LGBTI rights in Indonesia are coming under sustained pressure © Imran Uppal

‘Ambiguously worded laws on pornography are being exploited to deliberately target LGBTI people’ - Josef Benedict

In response to the news that 141 men in the Indonesian capital Jakarta have been arrested after attending what police described as a “gay sex party”, Josef Benedict, Amnesty International’s Deputy Director of Campaigns, said:

“These arrests are further evidence of the increasingly hostile environment faced by the LGBTI community in Indonesia.

“This situation has been fuelled over the past year by a series of reckless, inflammatory and inaccurate statements made by public officials, apparently under the guise of ‘defending public morality’.
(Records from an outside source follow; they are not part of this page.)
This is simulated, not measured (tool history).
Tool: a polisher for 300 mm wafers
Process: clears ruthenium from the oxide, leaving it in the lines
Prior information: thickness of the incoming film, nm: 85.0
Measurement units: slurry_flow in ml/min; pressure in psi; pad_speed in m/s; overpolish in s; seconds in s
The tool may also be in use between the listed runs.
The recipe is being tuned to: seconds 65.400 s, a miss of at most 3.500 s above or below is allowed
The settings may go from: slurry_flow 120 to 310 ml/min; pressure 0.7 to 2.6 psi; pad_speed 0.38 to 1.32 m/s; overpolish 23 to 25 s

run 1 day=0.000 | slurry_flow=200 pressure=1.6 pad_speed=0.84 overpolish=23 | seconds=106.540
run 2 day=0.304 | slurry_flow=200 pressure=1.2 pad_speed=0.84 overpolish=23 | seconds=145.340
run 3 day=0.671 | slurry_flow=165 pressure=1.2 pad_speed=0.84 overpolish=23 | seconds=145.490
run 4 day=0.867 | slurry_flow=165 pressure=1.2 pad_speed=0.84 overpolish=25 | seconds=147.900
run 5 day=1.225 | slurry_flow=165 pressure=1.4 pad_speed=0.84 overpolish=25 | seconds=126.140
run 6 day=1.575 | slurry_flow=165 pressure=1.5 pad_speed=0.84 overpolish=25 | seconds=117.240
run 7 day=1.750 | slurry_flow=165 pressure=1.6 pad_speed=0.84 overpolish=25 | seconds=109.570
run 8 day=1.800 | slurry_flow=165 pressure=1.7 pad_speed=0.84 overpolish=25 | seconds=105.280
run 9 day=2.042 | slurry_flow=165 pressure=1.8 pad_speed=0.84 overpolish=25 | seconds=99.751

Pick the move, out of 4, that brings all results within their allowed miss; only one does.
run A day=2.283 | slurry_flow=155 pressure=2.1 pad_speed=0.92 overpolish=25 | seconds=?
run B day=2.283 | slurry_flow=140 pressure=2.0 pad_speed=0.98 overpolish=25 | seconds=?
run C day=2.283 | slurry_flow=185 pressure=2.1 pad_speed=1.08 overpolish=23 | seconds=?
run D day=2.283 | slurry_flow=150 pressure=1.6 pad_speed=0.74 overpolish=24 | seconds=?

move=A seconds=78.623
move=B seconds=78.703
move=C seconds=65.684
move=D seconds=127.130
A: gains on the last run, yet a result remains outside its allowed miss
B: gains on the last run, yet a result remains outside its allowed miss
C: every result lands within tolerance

“With the exception of Aceh province, there is no law against same-sex relationships in Indonesia. Ambiguously worded laws on pornography are being exploited to deliberately target LGBTI people, denying them the basic right to privacy and the right to enter into consensual relationships. 

“As well as dropping the absurd charges against the individuals involved in this incident, the Indonesian government must revise its pornography laws so that they cannot be misused in this way. 

“Rather than peddling blatantly homophobic rhetoric, the authorities should focus their efforts on creating a safer, inclusive environment for the LGBTI community in the long term.”